Will Rogers and My Grandfather

On the evening of Wednesday, March 4, 1930, 28 year old Wilton climbed in the cab of H. Decker and headed off to the Lincoln Airways, Inc. flying field in California. Wilton had listed his occupation as aviator and/or airplane mechanic. This young man had a wife and four kids with one on the way. His wife, Luzette, was in Virginia while Wilton “worked” elsewhere. There had been rumors of affairs but none were proven.

As H. Decker pulled his cab up to the airfield, he handed Wilton his card. Decker gives each person who rides with him his card which has his name, phone number and Diamond Cab Company, the name of the company he worked for.

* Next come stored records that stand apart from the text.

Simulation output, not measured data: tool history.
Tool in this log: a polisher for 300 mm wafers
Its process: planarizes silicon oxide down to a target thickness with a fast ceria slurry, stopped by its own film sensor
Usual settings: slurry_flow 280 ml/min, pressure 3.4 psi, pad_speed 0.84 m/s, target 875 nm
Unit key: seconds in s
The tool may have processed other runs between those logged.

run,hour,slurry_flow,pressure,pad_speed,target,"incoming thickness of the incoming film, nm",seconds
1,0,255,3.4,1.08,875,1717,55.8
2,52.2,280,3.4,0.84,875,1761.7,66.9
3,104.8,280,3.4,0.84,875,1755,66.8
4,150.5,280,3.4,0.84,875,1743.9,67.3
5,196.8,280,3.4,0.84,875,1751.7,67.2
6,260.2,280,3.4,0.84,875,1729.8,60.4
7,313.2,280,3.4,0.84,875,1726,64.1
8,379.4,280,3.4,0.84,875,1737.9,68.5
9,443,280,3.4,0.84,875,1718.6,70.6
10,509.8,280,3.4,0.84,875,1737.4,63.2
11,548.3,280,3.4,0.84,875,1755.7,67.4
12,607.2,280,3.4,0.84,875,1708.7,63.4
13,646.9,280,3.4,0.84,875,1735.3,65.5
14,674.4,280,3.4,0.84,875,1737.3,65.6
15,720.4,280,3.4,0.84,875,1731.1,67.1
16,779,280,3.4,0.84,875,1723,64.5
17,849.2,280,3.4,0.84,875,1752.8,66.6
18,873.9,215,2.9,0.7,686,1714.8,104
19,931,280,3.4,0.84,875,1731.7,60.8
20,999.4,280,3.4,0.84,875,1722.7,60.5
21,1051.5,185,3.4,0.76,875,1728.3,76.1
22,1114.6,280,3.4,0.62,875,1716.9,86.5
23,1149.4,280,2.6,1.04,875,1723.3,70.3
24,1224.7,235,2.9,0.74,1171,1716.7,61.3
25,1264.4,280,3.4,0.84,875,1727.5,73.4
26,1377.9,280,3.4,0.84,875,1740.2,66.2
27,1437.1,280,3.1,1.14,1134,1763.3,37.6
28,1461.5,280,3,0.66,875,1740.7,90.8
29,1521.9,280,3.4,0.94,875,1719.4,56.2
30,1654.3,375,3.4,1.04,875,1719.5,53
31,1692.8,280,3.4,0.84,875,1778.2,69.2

Wilton met up with pilot Morey Johnson and Wilton’s friend Jean. By the time they all arrived at the airpark, the employees working there had left for home. The weather was pouring rain and not a good time to take a plane out on a night flight. They all boarded the plane and Johnson took it out of its stall and flew away. The flying field watchman was concerned for their safety and immediately turned on the flood lights. He kept the lights on until 8:30 but the plane never returned.

In the morning a watchman on the Will Rogers’ Ranch found the mangled wreckage of the plane and called the authorities. The wreckage was in the Santa Monica Mountains about one mile north of Will Rogers’ Ranch, in the hills back of Sawtelle. The crash site was not assessable by vehicles, so they had to carry the bodies on stretchers most of the distance.

By the looks of the wreckage, they concluded that the Travelair biplane must have been flying low and crashed into the side of the rugged mountains. The motor was buried deep in the ground and the wings were scattered in many pieces. The bodies were found crammed against the instruments causing instant death. Wilton’s chest was crushed and he sustained other injuries. In his pocket they found the card given to him by Decker and a note. The note said that Wilton was employed as an oiler on a vessel from December 29th to present date. With the two pieces of evidence found on Wilton, and Decker’s information given, they were able to find out his identity. It took the authorities a few days to locate Wilton’s family. His parents were notified as well as his wife Luzette. He was cremated at Inglewood crematory on March 18, 1930. Morey Johnson’s body was identified by the information they recovered from the plane wreckage, but I don’t know anything about how Jean was identified.

Wilton and Luzette were my Grandparents, my Father’s parents. My Dad was only 2 years old when he lost his father. The story goes that my Grandma knew of his affairs and in a telegram told the funeral director that she only wanted his gold ring and tooth. She wanted nothing else from him. Sadly, my father knew nothing about his Dad’s side of the family until I started researching his family’s history. I am glad that I was able to give him lots of information about them before he died.

Five years after my Grandpa Wilton died in a plane crash, Will Rogers met his end in a plane crash as well. William Penn Adair “Will” Rogers was born on November 4, 1879. He had many titles such as a Cherokee-American cowboy, comedian, humorist, social commentator, vaudeville performer and actor. His son, Will Rogers Jr., was a WWII veteran and U.S. Representative.

Rogers’ genealogy was from a prominent Indian Territory family and he was known as Oklahoma’s favorite son. To his credit he traveled around the world three times, did more than 70 movies and wrote over 4,000 newspaper articles. Will Rogers became a world famous figure. His most famous quote, “I never yet met a man that I didn’t like” was just one of a long list of his interesting quotes.